Twenty-five percent of voters name Valencia as their second choice if their preferred candidate is eliminated, by far the highest second-choice share. Fifty percent of voters say they prefer a candidate in opposition to the Petro government, a figure that climbs further in mid-income urban districts.
The Right’s Coalition Problem
For the opposition to defeat Cepeda, Valencia and De la Espriella would need to consolidate behind whichever one finishes second. Valencia has lower negatives and higher second-choice support, which makes her the more rational coalition pick. De la Espriella has the larger first-round number in some polls and is unlikely to cede the contest even if Valencia outperforms him on May 31.
Sergio Fajardo, the centrist who finished third in 2018, has publicly ruled out joining a Valencia coalition to block Cepeda. The fragmentation that hurts the opposition in the first round may persist into the runoff.
Why It Matters for International Investors
For markets, the question is continuity. A Cepeda victory implies broad continuation of Petro-era policy on energy transition, fiscal redistribution, and pension reform. A De la Espriella or Valencia victory implies a hard-right swing on security policy, fiscal consolidation, and likely accelerated normalization with the Trump administration after Trump’s decertification of Petro and personal sanctions on the Petro family.

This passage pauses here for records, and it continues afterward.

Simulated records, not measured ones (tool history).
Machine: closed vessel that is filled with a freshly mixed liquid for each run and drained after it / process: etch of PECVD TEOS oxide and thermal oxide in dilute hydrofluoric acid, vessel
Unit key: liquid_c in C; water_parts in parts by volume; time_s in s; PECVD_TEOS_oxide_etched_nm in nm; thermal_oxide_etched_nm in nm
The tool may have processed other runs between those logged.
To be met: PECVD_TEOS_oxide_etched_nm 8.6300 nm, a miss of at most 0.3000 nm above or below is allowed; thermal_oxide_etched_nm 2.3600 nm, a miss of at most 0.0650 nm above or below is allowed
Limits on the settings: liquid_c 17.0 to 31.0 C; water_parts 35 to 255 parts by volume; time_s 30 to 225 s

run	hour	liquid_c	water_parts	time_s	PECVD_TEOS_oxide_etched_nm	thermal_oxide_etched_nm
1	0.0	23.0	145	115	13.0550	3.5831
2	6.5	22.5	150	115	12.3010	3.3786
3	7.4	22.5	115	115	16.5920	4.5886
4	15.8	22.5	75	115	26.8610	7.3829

Petro’s relationship with Washington has reached its lowest point of his term. Trump’s decision to decertify Colombia as an anti-narcotics partner and to impose sanctions on Petro and his family for alleged ties to organized crime has significantly raised the stakes for the next president. Eighty-one percent of Colombians told Invamer in November 2025 that they consider it important for the next president to maintain good relations with the United States.
For background on Latin America’s election cycle this year, see our analysis of Peru’s June presidential runoff and our coverage of Kast’s early approval slump in Chile. For Colombia regional context, see our earlier piece on Colombia’s election-period security crisis.
Open Investigations and Late-Stage Risks
Three risk vectors are active in the closing stretch of the race:
- Cepeda campaign financing: The Consejo Nacional Electoral opened a preliminary inquiry in October 2025 into alleged irregularities in the Pacto Histórico campaign’s financing.
- De la Espriella candidacy revocation: The CNE is studying a request to revoke the attorney’s candidacy on the basis of disputed signature collection during his independent registration.
- Candidate security: The August 2025 assassination of Miguel Uribe Turbay set a precedent that Colombian electoral and security services have been working to prevent from being repeated, with police protection increased for all top-three candidates.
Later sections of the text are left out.